So it is that users trying that feature in git-pan are having to build a 
newer gnutls from sources, since their distros are still stabilized on 
2.10, and end up running into both the nettle and p11-kit recursive 
dependency issues when they do so.  Those in turn may recurse into 
further necessary updates, thus triggering "dependency hell", the seeming 
unending series of manual updates required just to build what was 
originally thought to be a single package update.

Luckily for me, most of the work was already done for me in gentoo and 
because I run quite new versions of everything anyway; I only had a 
couple unmasks to do, plus of course rebuilding a couple other packages 
that depended on gnutls after the upgrade, due to the ABI issues.  But 
I'd say about 95% of the complexity was already handled, and what wasn't, 
was a level of issue that I'm used to dealing with relatively routinely 
anyway, in my normal course of early unmaskings, running kde betas, etc.

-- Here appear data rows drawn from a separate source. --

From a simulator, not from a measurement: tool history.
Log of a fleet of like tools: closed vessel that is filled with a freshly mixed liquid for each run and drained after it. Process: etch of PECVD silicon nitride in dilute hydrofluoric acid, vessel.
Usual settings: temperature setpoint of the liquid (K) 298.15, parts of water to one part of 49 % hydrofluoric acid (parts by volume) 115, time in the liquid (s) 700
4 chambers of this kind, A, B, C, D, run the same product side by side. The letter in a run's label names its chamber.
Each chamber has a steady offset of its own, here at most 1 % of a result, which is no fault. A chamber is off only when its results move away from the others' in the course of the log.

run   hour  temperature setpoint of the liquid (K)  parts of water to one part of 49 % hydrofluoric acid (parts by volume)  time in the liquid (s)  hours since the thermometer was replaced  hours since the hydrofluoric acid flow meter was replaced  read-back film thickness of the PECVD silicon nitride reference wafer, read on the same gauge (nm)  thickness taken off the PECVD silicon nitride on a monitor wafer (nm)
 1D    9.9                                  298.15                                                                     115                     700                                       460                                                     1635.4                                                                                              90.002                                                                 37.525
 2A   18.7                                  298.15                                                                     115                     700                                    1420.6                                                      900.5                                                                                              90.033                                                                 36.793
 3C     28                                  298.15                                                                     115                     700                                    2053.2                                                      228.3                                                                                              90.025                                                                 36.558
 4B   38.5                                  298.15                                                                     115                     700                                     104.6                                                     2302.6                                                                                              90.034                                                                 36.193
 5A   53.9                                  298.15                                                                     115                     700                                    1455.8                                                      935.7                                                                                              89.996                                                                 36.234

People on the more ordinary binary distros, however, will be far more 
likely to have to deal with at least 20% of the issues manually (unless 
they're running redhat 5 or something, the packaging system will still 
deal with the majority of the problem, but it'll still look like 
dependency hell, especially to the uninitiated), where I had to deal with 
only perhaps 5%, and on average, they'll be less accustomed to dealing 
with that level of dependency resolution issue in the first place.  So 
they'll have perhaps 4X the exposed problem, but only be perhaps a third 
as well prepared to deal with it, resulting in an experience that's 
likely 4*3=12 times more difficult for them to deal with!

But I've seen suitably determined people bring even a redhat 5 system up 
to current kde, taking days of recursive dependency builds to even get 
kdelibs to build, but getting it done.  If a suitably determined person 
can do that, then surely, a suitably determined person can do the much 
less difficult as it's far closer to current, upgrade from pan 0.133+ to 
git-pan, and with it from gnutls 2.10 to at minimum 2.12, along with its 
recursive dependencies in turn.  There, there's only the two of them, 
nettle and p11-kit, the others are likely to be upto date, instead of the 
several dozen just to build kdelibs, that the poor guy upgrading that 
redhat system was dealing with!

-- 
Duncan - List replies preferred.   No HTML msgs.
"Every nonfree program has a lord, a master --
and if you use the program, he is your master."  Richard Stallman




reply via email to

[Prev in Thread] Current Thread [Next in Thread]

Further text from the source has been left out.